Deep, tenebrous piano dissonances set the scene for the first movement of Ross Edwards’ new (or at least newly expanded) piano quartet, the centrepiece of the Australia Piano Quartet’s Mystic Voyage programme. Emerald Crossing, which dates back to 1999, has an evocative programme: “a waking dream in which a canoe was being propelled slowly across calm green water, possibly a lagoon, towards an island,” he wrote in Limelight. The right hand of the piano – sparkling notes dispatched by Daniel de Borah – flickers and flashes, accented shards of light thrown up from the surface of the water before Thomas Rann’s husky cello emerges from the darkness. The harmony is drone-like, hovering around a deep-rooted pitch-centre, the strings weaving – Anna Da Silva Chen’s violin lustrous over James Wannan’s mellow viola. Awash with a sense of ritual and meditative contemplation, the piece stood alone when it was commissioned by the (unrelated) Perth-based Australian Piano Quartet.

Australia Piano QuartetPianist Daniel de Borah. Photo © Eamonn McLoughlin.

The Australia Piano Quartet, however, commissioned a sequel – a second movement to expand the work. Sea Star Dances “celebrates landfall on the seemingly utopian island in a series of dance episodes linked by fragmentary references to the very beautiful 9th-century European liturgical hymn Ave Maris Stella,” Edwards wrote. He has drawn on the hymn before, mining material from it for his concerto for alto saxophone and percussion, Frog and Star Cycle, premiered by Amy Dickson, Colin Currie and the Sydney Symphony Orchestra, last year.

Sea Star Dances opened with double-stopping viola, folk-dance elements splintering off into wilder, dramatic gestures. Wannan was in the spotlight here, the viola soaring over bell-like piano clusters, the movement ultimately coming to a head with driving piano, jagged strings and biting accents in a frenetic dance, accents splashing and cascading down the piano.

Framing the Edwards was Schubert and Shostakovich. Schubert’s Adagio and Rondo Concertante saw the quartet (with guest violinist Kristian Winther taking the violin part) deliver a fulsome sound, the strings keen-edged and vibrant against the piano. In the Rondo, particularly, it was the piano that took the spotlight, De Borah’s sound glittering and dancing, though at times muscular string playing pushed it to the background.

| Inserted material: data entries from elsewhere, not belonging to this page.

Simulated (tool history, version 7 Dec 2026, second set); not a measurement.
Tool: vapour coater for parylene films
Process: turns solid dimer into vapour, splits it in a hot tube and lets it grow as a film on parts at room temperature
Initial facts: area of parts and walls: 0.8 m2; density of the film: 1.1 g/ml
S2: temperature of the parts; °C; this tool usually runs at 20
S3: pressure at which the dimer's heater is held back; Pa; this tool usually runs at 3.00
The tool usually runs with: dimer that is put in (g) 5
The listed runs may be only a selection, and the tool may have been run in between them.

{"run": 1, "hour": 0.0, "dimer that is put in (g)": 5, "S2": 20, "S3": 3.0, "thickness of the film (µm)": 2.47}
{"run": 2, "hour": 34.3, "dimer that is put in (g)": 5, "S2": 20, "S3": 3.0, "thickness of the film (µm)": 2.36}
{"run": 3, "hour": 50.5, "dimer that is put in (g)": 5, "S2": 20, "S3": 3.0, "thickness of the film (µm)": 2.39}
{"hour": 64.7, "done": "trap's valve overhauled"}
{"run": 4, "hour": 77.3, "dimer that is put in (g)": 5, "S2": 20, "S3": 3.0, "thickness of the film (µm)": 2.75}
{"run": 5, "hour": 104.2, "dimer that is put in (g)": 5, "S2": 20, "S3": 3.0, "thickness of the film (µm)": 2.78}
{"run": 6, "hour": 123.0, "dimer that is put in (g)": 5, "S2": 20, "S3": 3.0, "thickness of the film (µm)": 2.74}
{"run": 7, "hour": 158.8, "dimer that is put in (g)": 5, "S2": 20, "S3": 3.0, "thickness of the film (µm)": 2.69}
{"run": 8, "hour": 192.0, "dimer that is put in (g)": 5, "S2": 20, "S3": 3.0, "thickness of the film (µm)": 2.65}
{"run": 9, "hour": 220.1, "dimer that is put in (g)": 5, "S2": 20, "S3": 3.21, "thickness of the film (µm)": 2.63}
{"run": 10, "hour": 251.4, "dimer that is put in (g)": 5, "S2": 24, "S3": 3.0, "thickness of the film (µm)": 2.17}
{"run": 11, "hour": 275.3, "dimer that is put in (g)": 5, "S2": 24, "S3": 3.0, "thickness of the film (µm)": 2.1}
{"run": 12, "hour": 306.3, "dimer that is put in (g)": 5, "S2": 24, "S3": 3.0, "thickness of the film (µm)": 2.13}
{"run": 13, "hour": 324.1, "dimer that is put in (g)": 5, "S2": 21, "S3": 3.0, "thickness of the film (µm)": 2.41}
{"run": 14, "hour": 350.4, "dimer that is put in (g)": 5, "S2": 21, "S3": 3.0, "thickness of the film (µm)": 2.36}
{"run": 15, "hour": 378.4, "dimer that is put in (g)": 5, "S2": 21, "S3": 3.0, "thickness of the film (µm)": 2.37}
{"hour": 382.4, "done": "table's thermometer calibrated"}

De Borah showed a wonderful flexibility of tone throughout the programme, bring plenty of power to the opening of Shostakovich’s hefty, Stalin Prize-winning Piano Quintet, Op.57. The work felt larger than life in the intimate confines of the Utzon Room, overbearingly so at times, the close-quarters making it difficult for the musicians to achieve the haunting distance Shostakovich needs and the level of contrast that can only really be managed in a bigger space. That said, Winther did a fine job of pulling it back in the Fugue of the second movement, his quiet duetting with Chen on second a pleasure, as was his wistful melody in the Intermezzo. De Borah’s piano was articulate and percussive in the Scherzo, seeming almost to mimic the sound of the xylophone in Shostakovich’s symphonies in both this movement and the finale, which, following some fierce string playing and passages of folky bounce and heightened intensity, faded into its quiet denouement.

All in all, an interesting programme played with an intense energy that filled the Utzon Room to the brim.